The government used only Sh350.7 billion out of the Sh818.3 billion it borrowed in the year to June 2024 on development activities.

Photo credit: Shutterstock

The government used only Sh350.7 billion out of the Sh818.3 billion it borrowed in the year to June 2024 on development activities, breaching a legal requirement that all borrowed funds be used on projects.

This means that more than half (57 percent) of the borrowings were used to fund recurrent activities such as salaries and allowances in breach of the Public Finance Management (PFM) Act 2012.

The revelation also highlights the cash flow pressures the government operated under in the days leading to 2024 tax proposals that caused countrywide protests last year.

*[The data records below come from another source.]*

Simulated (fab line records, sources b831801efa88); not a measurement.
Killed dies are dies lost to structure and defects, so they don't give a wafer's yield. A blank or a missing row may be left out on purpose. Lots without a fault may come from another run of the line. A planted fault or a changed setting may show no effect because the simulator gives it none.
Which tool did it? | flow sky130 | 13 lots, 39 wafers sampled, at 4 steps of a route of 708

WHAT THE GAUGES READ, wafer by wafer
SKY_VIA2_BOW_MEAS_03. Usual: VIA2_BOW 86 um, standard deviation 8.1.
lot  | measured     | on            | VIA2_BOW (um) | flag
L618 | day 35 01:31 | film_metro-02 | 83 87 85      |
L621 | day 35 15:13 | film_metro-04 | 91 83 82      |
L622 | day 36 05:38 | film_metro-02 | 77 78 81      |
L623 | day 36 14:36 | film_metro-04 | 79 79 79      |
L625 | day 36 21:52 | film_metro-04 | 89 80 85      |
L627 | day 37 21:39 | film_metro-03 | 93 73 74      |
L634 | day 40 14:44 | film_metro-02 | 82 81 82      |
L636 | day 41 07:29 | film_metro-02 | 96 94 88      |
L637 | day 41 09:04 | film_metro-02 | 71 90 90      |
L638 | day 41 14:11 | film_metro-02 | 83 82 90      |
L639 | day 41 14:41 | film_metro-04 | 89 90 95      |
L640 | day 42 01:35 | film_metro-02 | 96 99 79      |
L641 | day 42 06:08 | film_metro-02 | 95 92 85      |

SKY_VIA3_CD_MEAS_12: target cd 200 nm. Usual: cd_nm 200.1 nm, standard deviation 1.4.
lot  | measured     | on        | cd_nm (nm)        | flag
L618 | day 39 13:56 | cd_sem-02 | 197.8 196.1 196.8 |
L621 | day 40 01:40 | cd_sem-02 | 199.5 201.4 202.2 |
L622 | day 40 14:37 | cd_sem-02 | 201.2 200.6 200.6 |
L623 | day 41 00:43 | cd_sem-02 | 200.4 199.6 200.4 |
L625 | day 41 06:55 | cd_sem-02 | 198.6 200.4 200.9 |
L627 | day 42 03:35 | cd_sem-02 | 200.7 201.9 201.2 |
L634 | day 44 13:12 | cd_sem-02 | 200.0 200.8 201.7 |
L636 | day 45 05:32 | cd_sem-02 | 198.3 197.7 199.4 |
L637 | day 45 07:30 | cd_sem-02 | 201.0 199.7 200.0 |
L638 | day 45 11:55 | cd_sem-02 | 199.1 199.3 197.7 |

In the 2025 Budget Policy Statement (BPS), the Treasury made the revelation that less than half of borrowings went into funding development activities during the year to June 2024.

“In the financial year 2023/24, Sh350.7 billion out of total borrowing of Sh818.3 billion were used for development expenditure purposes,” Treasury notes in the BPS.

Spending borrowed funds on non-development activities breaches section 15(2) of the PFM Act.

While addressing salary delays for public servants and delays to send money to counties in April 2023, the President was categorical that the government would not resort to using borrowed funds to fund recurrent activities, a promise he appears to have since reneged on.

“We are not going to borrow money to pay salaries,” the President said amid pressure that followed salary delays and fears of disruption of services at the time.

While the portion of borrowing the Treasury says was used to fund development (Sh350.7 billion) remains the same as the figure it disclosed in the 2024 budget review and outlook paper (Brop), the amount used to fund recurrent activities has gone upwards by Sh52 billion.

In the 2024 Brop, Treasury indicated that the government had used Sh415.7 billion of the borrowings in 2023/24 fiscal year to fund recurrent activities, which has now gone up to Sh467.6 billion.

This was after the Treasury disclosed in the 2025 BPS that total borrowings in the 2023/24 fiscal year amounted to Sh818.3 billion, as opposed to the figure of Sh766.4 billion that it had referred to as total borrowings in the Brop.

Treasury, however, maintains that it will adhere to legal requirements to only use government borrowings to finance development expenditure.

“The Government is committed and continues to adhere to this principle by ensuring that Government borrowing is used to finance development expenditure,” it says.